Agnes Scott College

Elizabeth Bennett

Primitive Groups with a Determination of the Primitive Groups of Degree 20
American Journal of Mathematics, Vol. 34, No. 1. (January, 1912), pp. 1-20


Substitution groups were first considered in connection with the solution of algebraic equations. The earliest work that devotes considerable attention to these groups (Ruffini, Teoria generale delle equazioni, Bologna 1799) divides the substitution groups, or permutations, as Ruffini calls them, into two main classes, viz., the cyclic and non-cyclic permutations. The non-cyclic permutations are again divided into permutations of the first, second, and third kind, which correspond to what are now known as intransitive, imprimitive, and primitive groups.

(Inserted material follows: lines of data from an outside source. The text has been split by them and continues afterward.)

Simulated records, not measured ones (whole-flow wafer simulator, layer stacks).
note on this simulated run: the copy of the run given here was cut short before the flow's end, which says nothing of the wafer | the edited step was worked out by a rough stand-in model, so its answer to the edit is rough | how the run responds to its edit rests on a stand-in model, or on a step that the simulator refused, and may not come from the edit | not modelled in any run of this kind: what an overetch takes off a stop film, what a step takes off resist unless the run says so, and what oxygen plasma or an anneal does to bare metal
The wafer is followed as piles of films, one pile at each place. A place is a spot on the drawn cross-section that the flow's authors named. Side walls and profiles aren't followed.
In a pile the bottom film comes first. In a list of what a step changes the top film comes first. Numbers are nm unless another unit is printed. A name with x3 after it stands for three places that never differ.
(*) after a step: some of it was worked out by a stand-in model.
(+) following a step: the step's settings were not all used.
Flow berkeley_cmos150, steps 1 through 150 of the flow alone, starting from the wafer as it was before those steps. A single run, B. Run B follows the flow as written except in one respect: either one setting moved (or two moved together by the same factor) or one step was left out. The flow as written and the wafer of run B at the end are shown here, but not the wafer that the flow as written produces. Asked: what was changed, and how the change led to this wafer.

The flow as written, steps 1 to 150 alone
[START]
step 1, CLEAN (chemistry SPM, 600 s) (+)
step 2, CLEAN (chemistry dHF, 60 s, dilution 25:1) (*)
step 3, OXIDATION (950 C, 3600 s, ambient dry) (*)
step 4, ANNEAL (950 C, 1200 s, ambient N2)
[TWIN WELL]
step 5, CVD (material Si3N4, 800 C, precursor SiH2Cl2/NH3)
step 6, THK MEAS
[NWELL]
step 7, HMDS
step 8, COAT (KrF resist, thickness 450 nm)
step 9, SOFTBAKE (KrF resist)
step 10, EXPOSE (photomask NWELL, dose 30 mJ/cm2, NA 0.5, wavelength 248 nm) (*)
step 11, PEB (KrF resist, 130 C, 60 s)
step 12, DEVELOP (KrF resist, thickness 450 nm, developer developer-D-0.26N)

The primitive group notion was emphasized later by Galois, who defined primitive groups in connection with primitive equations and who was the first to show the close relation which exists between the theory of substitution groups and the solution of algebraic equations. From his time mathematicians have recognized the fact that the determination of all the substitution groups of a given degree is a fundamental problem of algebra. Since the determination of intransitive groups is based on a knowledge of the transitive groups of lower degree and the determination of imprimitive groups requires a knowledge of primitive groups of lower degree, it is evident that the determination of the primitive groups of different degrees is important for the solution of this fundamental problem. Numerous theorems have been published which aid in this determination, and the enumeration of all the primitive groups of a given degree has been carried through degree 19.

The first part of the present paper contains a number of theorems concerning the determination of simply transitive primitive groups. In Part II, the primitive groups of degree 20 are determined, while in Part III certain primitive groups whose maximal subgroup contains a transitive constituent of prime order are considered.